When I was given this book I was told that I would love it or hate it. I wish I'd been given a third option - that I would find it mildly entertaining, but not to the extent that I couldn't easily put it down. I guessed pretty much how it would end when I was about a third of the way through the book. I might not have had the specifics but I had the gist of it. It was predictable, formulaic.
We're told that this is the first of a series of books featuring Detective Superintendent Roy Grace. This might be why he's burdened with a wife who disappeared completely some ten years earlier. I can only assume that this will be brought into play in a later book as it had no relevance to the plot of this one, apart from giving him the opportunity to ogle a woman's breasts whilst still retaining our sympathy. Given that he was investigating a sudden disappearance more could have been made of the coincidence, but wasn't. He's also blessed with a photographic memory (enabling him to recall in detail things that he's barely seen) and an interest in the paranormal. This I found infuriating. Is it really believable that a medium can hold someone's possession and establish where they are, or that the police would use someone like this? Or is it just an easy way to get out of a difficult situation in the plot? Sometimes I found myself groaning.
Characterisation is variable. I couldn't say that I warmed to any of them or cared what happened to anyone other than the man buried in the coffin. The plot is littered with deaths, but it was rather like watching a cowboy film - I was convinced they'd get up and walk away in a minute. The fiancé was too extreme - cloyingly sweet one minute and then sickeningly evil the next. Other than the fiancé the women were generally more convincing than the men, some of whom I was having difficulty recognising even at the end of the book. Grace himself is something of a one-trick pony so far as detection goes. He watches which way people's eyes flick when they're asked a question and from this he can tell whether or not they're lying. Beyond that he tends to rely on the paranormal.

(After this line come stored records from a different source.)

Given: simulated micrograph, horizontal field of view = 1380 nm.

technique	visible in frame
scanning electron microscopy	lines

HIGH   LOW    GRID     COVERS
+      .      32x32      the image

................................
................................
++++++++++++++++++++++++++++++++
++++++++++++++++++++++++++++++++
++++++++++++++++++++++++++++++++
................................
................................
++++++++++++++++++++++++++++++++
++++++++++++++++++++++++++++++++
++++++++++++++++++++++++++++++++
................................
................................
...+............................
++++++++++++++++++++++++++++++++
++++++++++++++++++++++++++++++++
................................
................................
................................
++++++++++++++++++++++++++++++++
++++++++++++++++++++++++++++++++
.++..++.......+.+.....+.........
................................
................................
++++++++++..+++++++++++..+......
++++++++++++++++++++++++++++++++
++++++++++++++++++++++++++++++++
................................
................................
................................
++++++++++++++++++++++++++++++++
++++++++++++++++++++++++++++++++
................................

Some of the writing is very good. I found the passages about the time Michael spent in the coffin terrifying and if reading about someone trapped in a claustrophobic situation is likely to bring on a panic attack you might want to avoid the book. It did strike me that Peter James is better at writing horror than detective fiction, but I doubt that it sells quite so well. There was quite a good car chase too if you're into that sort of thing. On the other hand there is some lazy writing such as the lengthy descriptions of what's on the walls of the Sussex Police Headquarters. It added nothing to the plot and was boring reading.
It's not a bad book, you know, but neither is it a particularly good book. It doesn't even have the merit of being so bad it's good. It's quite simply a rather mediocre book which might fill in a few hours if you're stuck for something to read. It has all the hallmarks of someone jumping on the bandwagon of those people who've written a successful series of books featuring one particular detective - Colin Dexter's Morse, Ruth Rendell's Wexford, Ian Rankin's Rebus and Michael Dibdin's Aurelio Zen spring to mind - but this book's not a patch on any of them. Read it if you like, but don't say I didn't warn you.